A custodial interrogation has been defined by the US Supreme Court as "questioning initiated by law enforcement officers after a person has been taken into custody or otherwise deprived of his freedom of action in any significant way." Your personal subjective view does not matter rather the standard is whether a reasonable person innocent of a crime would feel that they were not free to leave. If Miranda is violated only the statements obtained may be excluded i.e. the case likely won't get dismissed if other evidence exists.
Admissions you make to anybody can be used against you. Don't play lawyer, get a good criminal defense attorney.
The loss prevention officer is not a police officer, and you do not have the same constitutional protections. Any statements made to an LP officer will most likely be admissible against you.
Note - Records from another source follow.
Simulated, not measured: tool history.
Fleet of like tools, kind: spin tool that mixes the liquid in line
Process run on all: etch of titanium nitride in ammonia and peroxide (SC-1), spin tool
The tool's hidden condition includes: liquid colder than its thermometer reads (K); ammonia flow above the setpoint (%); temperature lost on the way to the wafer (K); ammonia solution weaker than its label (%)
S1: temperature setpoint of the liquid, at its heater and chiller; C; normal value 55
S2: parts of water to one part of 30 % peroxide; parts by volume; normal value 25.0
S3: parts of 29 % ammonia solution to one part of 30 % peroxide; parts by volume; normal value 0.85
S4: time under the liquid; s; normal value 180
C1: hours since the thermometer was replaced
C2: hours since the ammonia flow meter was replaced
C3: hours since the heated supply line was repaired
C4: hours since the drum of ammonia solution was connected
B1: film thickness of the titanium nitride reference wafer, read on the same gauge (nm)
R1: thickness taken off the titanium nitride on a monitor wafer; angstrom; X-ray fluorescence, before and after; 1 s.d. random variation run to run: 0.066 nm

The facts you mention with the police officer sound like you were in "custody" - as soon as a reasonable person would believe they could not leave, Miranda rights are required before proceeding with questions - handcuffs, police station etc are not the determining factor
The LP is not a police officer. Therefore Miranda does not apply to their conduct. Likewise the 4th amendment regarding searches and seizures does not apply to their conduct. In your scenario the arrest did not take place until the cuffs were put on and the person was told they were under arrest. The persons subjective belief that they were not free to leave is not relevant under Michigan law. Miranda and its rights are triggered by the actual arrest. Lastly, yes, statements made to the LP are admissible at trial.